Chadden described the reality of filming in Antarctica, where 24 hour daylight meant the deafening noise and pungent smell of the penguins never stopped. With no land based predators, penguins are very bold and curious on land. They plodded around the crew during the unloading and setting up of equipment, and took a particular interest in any containers vaguely penguin height.

At the other end of the habitat scale, while filming in tropical wetlands, Chadden and his guide ran into some difficulties. The water level was much lower than expected at that time of year, so even their flat-bottomed boat couldn’t pass over all the vegetation and dead wood normally hidden deep below. After a few hours of struggling, there was nothing for it but to get in the water and push. At points, both men were armpit deep in sludgy crocodile infested water, pushing the boat over vegetation rafts at almost head height. The guides unassailable logic in this situation was to suggest they both took their shoes off, because with shoes on you couldn’t tell if you were standing on a log, some vegetation, or a crocodile. With your feet, he said, at least you could recognise the distinctive texture of a crocodiles back.

Next up Emma Brennan (@BrennandEmma), who began her career in science writing before gradually migrating to writing resources for teachers, then researching for Autumnwatch. Her job now for BBC starts with researching species and stories to pitch, through to directing filming and initial editing. She touched on some very interesting details I’d never thought about before, like how primates and some of the other intelligent mammals will pay attention to the noise and motion of a drone, ruining shots where the aim is so often to show their natural behaviour.

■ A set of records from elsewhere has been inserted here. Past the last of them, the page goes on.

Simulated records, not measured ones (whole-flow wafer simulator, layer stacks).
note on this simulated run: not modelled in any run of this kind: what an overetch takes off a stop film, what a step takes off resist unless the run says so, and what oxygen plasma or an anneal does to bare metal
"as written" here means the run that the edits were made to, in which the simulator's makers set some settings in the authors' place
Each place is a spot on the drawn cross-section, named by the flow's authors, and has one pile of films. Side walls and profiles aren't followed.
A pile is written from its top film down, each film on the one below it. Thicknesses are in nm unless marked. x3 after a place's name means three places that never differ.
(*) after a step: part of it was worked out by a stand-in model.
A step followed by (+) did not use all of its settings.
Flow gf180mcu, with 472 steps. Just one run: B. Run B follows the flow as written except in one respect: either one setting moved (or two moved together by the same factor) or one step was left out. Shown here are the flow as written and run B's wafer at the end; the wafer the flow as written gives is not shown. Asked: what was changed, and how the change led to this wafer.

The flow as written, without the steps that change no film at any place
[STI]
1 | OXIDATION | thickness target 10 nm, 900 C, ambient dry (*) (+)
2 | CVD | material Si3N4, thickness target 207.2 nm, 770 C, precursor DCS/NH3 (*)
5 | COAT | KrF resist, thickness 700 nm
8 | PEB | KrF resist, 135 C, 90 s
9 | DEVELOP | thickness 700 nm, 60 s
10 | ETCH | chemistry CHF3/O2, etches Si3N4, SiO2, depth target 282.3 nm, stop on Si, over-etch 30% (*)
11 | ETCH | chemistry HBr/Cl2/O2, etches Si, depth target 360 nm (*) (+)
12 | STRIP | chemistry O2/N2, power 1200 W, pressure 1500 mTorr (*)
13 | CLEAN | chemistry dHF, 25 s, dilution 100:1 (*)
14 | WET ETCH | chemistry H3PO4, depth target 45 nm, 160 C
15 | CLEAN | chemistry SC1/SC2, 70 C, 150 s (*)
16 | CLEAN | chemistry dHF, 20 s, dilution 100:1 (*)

Emma picked up a long wooden stick with a small fork from the edge of the stage and walked back to the mic. Turns out that stick had been all that stood between her and the drool covered teeth of a komodo dragon on a recent shoot. Well, almost all, there were also two rangers and a terrified cameraman. The crew’s accommodation while filming on Komodo Island was a boat, for health and safety reasons. As the shortest person, Emma had to sleep in a cabin nicknamed ‘the coffin’, which made hours of reviewing rushes each night an uncomfortable task!

One morning on the boat, Emma awoke to a loud knocking noise. Thinking it was some loose rigging, she got up to look for the crew. What she found, however, was the crew still sleeping soundly and their boat knocking up against a cliff, having pulled up its anchor and drifted through a busy shipping lane.

The talk included an unseen trailer, two short finished clips, and some making of footage, which was all (predictably) fantastic, but the standout thing for me was the soundtrack. The score for Planet Earth 2 was composed by Hans Zimmer, renowned Hollywood composer and producer – and it shows. I decided there and then that I’d be watching this series on the big TV with full surround sound, housemates be damned!

When asked about the relevance of programs like Planet Earth to conservation:

Chadden said the general public come to natural history for escapism, not for politics or conservation agendas, so they have to tread a very fine line. Most people working in natural history filmmaking do have a passion for conservation, but have to consider what the audience want in a show. Millions more people see Planet Earth than would ever watch a conservation film. In Frozen Planet and Africa, they didn’t mention conservation at all in the majority of episodes, sucking people in. Then in the last episode or two, they hit the conservation angle hard to leave people with that message. The affect of these mainstream natural history programs on conservation is hard to quantify, and they do receive criticism from many for not including a stronger conservation message. However, getting so many people excited about natural history and particular species can only be a good thing.

Emma added that they are able to explore conservation more through the ‘making of’ segment and in the extra online content.

They also touched upon the use of specialists, scientists and rangers. So hopefully the exposure and fees will have helped in some small way.